Analysis

Female scholars to SCOTUS: Abortion deserves no credit for women’s success

Supreme Court, petition

An amicus brief has been filed on behalf of over 200 women for the upcoming Dobbs v. Jackson Women’s Health Organization Supreme Court case, arguing that women do not need abortion to be successful.

Filed by law professors Teresa Collett and Helen Alvaré along with legal scholar Erika Bachiochi, the brief represents 240 women scholars and professionals, all of whom “reject the argument that the ‘ability of women to participate equally in the economic and social life of the Nation’ requires the availability of abortion.” On the opposing side, as reported by Live Action News, 500 female athletes claimed women do need abortion in order to be successful.

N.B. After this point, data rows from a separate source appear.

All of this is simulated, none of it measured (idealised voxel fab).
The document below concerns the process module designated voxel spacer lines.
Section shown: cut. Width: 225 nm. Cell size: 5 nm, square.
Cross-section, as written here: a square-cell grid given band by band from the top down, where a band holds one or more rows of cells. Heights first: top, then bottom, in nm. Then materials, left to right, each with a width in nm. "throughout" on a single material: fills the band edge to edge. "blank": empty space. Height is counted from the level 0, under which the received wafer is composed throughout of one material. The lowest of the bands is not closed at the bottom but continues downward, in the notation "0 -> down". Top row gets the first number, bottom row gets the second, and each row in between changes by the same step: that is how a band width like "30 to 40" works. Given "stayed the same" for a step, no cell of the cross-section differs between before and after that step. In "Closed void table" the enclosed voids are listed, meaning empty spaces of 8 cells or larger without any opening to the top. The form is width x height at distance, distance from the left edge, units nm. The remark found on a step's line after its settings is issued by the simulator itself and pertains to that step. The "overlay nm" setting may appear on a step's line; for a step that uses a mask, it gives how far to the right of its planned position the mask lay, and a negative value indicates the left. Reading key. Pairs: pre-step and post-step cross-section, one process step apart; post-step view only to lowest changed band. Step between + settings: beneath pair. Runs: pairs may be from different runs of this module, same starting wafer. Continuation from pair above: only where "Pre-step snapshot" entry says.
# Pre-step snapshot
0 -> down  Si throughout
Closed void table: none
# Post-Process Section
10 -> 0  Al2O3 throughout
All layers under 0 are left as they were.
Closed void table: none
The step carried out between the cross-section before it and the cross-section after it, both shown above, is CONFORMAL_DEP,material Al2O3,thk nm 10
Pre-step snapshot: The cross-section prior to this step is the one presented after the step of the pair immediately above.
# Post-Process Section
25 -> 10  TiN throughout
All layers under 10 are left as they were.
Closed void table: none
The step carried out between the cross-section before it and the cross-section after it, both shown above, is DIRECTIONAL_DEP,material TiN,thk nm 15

Women began to succeed outside the home before Roe v. Wade

According to the brief opposing the idea of abortion as necessary, there is no evidence that legal abortion has had any effect on women’s success in the workplace. “Data regarding women’s participation in the labor market and entrepreneurial activities, as well as their educational accomplishments, professional engagement, and political participation, reveals virtually no consistent correlation with abortion rates or ratios,” they wrote. “And, certainly, in the absence of correlation, there can be no causation.”

Furthermore, they pointed out that women began breaking boundaries and finding success long before abortion was legalized under Roe v. Wade.

READ: Abortion is not, and never has been, about women’s equality

“The election of the first woman in Congress, Jeanette Rankin, a Republican from Montana, predated even the passage of the Nineteenth Amendment. And in the years following its ratification, a number of women entered political office at the highest levels. Their ranks included U.S. Senators, Congresswomen, and governors. Women’s political accomplishments were not limited to their elections to public office,” they wrote. “In 1938, Congress enacted the Fair Labor Standards Act of 1938, 29 U.S.C. § 206(d) (2012) establishing a minimum wage without regard to sex, due in part to the lobbying efforts of women. In Fay v. New York, 332 U.S. 261 (1947), the Supreme Court recognized that women are equally qualified with men to serve on juries. The pace of such changes accelerated in the 1960s, well before Roe v. Wade.”

They also wrote that the National Organization for Women (NOW) did not include abortion as part of its roadmap to equality in 1966. In fact, it was men who invaded the feminist movement and pushed for the legalization of abortion.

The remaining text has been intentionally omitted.